I wrote this over four years ago. Reading it now it is as if someone else wrote these words. What remains the same, however, is that I find the reasoning compelling. Do you find any flaw in the reasoning?
Help out an old man on the precipice. How is it that there is to us an external world? I am not doubting that there is an external world. We would agree, I think, that we are only speaking metaphorically when we speak of experiencing ourselves from the inside. Why is it not equally metaphorical to speak of experiencing an outside. Space after all is not a sense perception. Isn't it a construction of the brain? A part of that construction is that we experience the world as something apart from the very brain that constructed it. O ghost of Parmenides!! There must be some simple answer for this question. You are all sensible, smart, sane folk. Help out a simple-minded old man! I have not yet leaped to the conclusion that there is no external world at all. I know you have papers to write or grade and a multitude of mundane matters to attend to and your share of sisyphean labor as well. And surely more worthwhile things to think about. As do I, except I can't shake this sense of the unreality of reality. Perhaps over the weekend. Or direct me to a wise man who can explain this to me, other than a psychotherapist.
Day Two: No help has arrived. So I'll try again.
I am arguing that all input from the external world is translated into the binary system of the neuronal process. The brain then recreates the external world as a hypothesis that it is continuously testing. The recreation is, however, never the world as it is. Even the externality of the world is a creation of the brain, not just colors or any other qualities. There is, so to speak, no transparency between our experience and the objects of that experience. Our experience is always hypothetical; we walk through our world through our own internal projection of it. It is unnerving to me.
Day Three: Help has come from my old dialogue partner, Jordan Fleischer.

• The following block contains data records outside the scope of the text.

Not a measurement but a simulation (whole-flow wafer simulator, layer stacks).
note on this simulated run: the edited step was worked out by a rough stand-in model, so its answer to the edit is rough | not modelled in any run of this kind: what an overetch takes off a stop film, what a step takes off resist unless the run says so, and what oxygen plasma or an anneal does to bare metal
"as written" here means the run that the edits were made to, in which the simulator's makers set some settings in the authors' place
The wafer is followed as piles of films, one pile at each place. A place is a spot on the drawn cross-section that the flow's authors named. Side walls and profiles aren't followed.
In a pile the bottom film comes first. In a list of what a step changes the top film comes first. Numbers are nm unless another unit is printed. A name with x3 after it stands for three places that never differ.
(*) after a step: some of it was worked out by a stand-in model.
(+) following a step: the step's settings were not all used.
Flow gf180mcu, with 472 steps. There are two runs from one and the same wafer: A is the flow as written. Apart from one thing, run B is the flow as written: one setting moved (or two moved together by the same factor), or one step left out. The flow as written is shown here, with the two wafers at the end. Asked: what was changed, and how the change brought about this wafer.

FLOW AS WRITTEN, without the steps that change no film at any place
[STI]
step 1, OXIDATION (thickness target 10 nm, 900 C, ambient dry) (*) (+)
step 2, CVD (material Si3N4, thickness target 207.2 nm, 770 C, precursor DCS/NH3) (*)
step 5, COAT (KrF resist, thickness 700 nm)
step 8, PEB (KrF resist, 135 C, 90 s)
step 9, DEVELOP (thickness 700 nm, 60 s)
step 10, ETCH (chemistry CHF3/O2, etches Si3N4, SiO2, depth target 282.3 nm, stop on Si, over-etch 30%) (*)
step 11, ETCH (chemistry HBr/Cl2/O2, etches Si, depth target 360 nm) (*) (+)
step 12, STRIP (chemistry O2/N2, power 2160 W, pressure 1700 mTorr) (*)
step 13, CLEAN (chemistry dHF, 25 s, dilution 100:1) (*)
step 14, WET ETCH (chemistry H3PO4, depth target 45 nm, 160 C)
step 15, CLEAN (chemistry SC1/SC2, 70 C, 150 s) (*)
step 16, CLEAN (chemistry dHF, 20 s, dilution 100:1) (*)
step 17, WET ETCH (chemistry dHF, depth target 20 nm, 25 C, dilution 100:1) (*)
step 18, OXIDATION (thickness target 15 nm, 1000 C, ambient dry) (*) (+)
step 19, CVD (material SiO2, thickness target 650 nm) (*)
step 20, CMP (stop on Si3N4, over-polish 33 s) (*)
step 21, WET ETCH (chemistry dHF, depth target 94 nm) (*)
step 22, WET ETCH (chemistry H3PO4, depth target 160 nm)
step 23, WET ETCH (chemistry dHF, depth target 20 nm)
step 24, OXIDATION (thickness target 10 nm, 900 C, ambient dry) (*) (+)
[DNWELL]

Jordan Fleisher: I definitely agree with your ideas about our internal world. One thing I think we must consider though is that there is a definite connection between the external and internal world. Although our experience is only a hypothesis of the external world, our experience only exists because of the external world. After all, our brains create our experience, and our brains are part of that external world. Does this make sense? So while our experience is just an internal projection, I think that necessary connection is what enables us to feel as if the external world must also exist.
Hugh Himwich: I agree that the external world must exist, but radically and perhaps necessarily other than we can ever possibly know. (Reminds me here of some statements about God.) We are caught up in existence and are part of what we speak of as external-- but what really exists is neither external nor internal.
Jordan Fleischer: If what really exists is neither external nor internal, what really exists?
Hugh Himwich: There is no way of knowing. The external exists only from our perspective. The most we could say is: Not This. We are always and everywhere a negation of being. This does not mean that science cannot discover aspects of reality that are useful, but we often mistake our ability to make nature work for us for knowledge of existence itself. It may be existence is so radically different from our understanding -- no matter how efficacious that understanding may be -- that to talk about advancement in knowledge is like talking about progress in our understanding of what it is like to be another person. We may be able to seize upon patterns and even make predictions, we may even discover the neurological correlate for consciousness, but what it is like to be that other person necessarily eludes us. So too existence.
Jordan Fleischer: I think I understand your argument. If I'm not mistaken, we can never trust our perception of the external world to be an accurate reflection of the external world as it really is. However, would you agree that by the simple fact that we do perceive an external world, an external world of some sort necessarily exists? I agree that all we know is the external world from our perspective, but I feel that because our perception exists, some sort of external world must be causing our perception.
Hugh Himwich: I agree that the external world exists as a kind of mode of being, the other mode being the internal. Shades of Spinoza here. I think I am proposing something more radical, however, than that our perceptions of the external world are merely hypothetical. I am arguing that externality itself is a construction as well as the internal and that two really are one. This "one" is inaccessible from the internal side (1st person) or the external (3rd person). The mind/body problem results from this dual inaccessibility with the result that this problem is not resolvable from either the 1st person or 3rd person perspective. Consequently, I argue that the external world is an illusion (as is the internal), not in the sense that the external world is nothing but that it does not exist as we suppose it to be, that is external. Reality is not out there or in my mind. It transcends both objectivity and subjectivity. We know this because of the failure of either to account for what we are. We ourselves are the proof that the two are one. We just can't get to it other than by being. I am proposing a different kind of existential philosophy.